The problem is here:
RANGE (floor(starttime))
Partition pruning is not smart enough to understand the characteristics of arbitrary functions. This one should be easy, since it is monotonic.
Bite the bullet. Change to one of the few datatypes that PARTITION understands. When partitioning on hour, I have used MEDIUMINT (only 3 bytes), and pre-calculated it via
hr = UNIX_TIMESTAMP(ts)/3600
By "precompute", I mean that I added the `hr` field and filled it in as I was inserting in the table. Then I did
PARTITION BY RANGE(hr)
from2012111100 VALUES LESS THAN (375729),
from2012111101 VALUES LESS THAN (375730),
...
future VALUES LESS THAN MAXVALUE
Note that I named the partitions in a useful way:
from2012111101 has the 1am values, and it ends at 2am:
SELECT FLOOR(UNIX_TIMESTAMP('2012-11-11 02:00:00')/3600) = 375730
A side note: There is almost no reason to have the secondary key here:
add PRIMARY KEY (`bts_gid`,`starttime`),
add KEY `bts_gid` (`bts_gid`),
since the PRIMARY KEY handles any lookups by bts_gid. Recommend removing the key.
decimal(14,0) takes 7 bytes.
decimal(20,0) takes 9 bytes.
Since you have a table big enough to consider partitioning, the table is big. So you should work hard at shrinking the fields as much as practical.

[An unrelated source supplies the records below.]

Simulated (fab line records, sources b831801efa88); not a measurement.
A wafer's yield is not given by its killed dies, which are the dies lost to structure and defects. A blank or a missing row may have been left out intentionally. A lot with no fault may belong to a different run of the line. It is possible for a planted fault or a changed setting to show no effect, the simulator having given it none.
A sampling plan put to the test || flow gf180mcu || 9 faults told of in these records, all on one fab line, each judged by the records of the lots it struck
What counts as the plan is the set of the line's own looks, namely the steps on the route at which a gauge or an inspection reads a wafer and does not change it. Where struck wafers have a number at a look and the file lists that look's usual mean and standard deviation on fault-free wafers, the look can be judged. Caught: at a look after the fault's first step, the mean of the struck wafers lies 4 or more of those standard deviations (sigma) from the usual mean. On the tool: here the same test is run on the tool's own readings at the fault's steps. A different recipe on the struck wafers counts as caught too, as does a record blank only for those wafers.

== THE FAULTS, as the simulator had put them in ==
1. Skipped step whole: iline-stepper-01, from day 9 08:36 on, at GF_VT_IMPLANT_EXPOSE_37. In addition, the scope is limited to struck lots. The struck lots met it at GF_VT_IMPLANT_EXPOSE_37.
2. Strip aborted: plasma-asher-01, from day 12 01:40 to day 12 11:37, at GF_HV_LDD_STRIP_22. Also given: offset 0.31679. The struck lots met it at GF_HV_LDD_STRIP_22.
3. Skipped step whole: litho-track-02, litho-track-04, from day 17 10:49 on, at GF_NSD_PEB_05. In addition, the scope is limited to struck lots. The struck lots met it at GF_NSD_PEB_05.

You have not said why you think PARTITIONing might be beneficial.
* Will you be purging "old" data? DROP PARTITION is excellent for this.
* Will all your SELECTs include a WHERE clause on the datetime? (Of course, with my suggestion, the conversion needs to be done in the WHERE clause. Suggest creating a Stored Function.)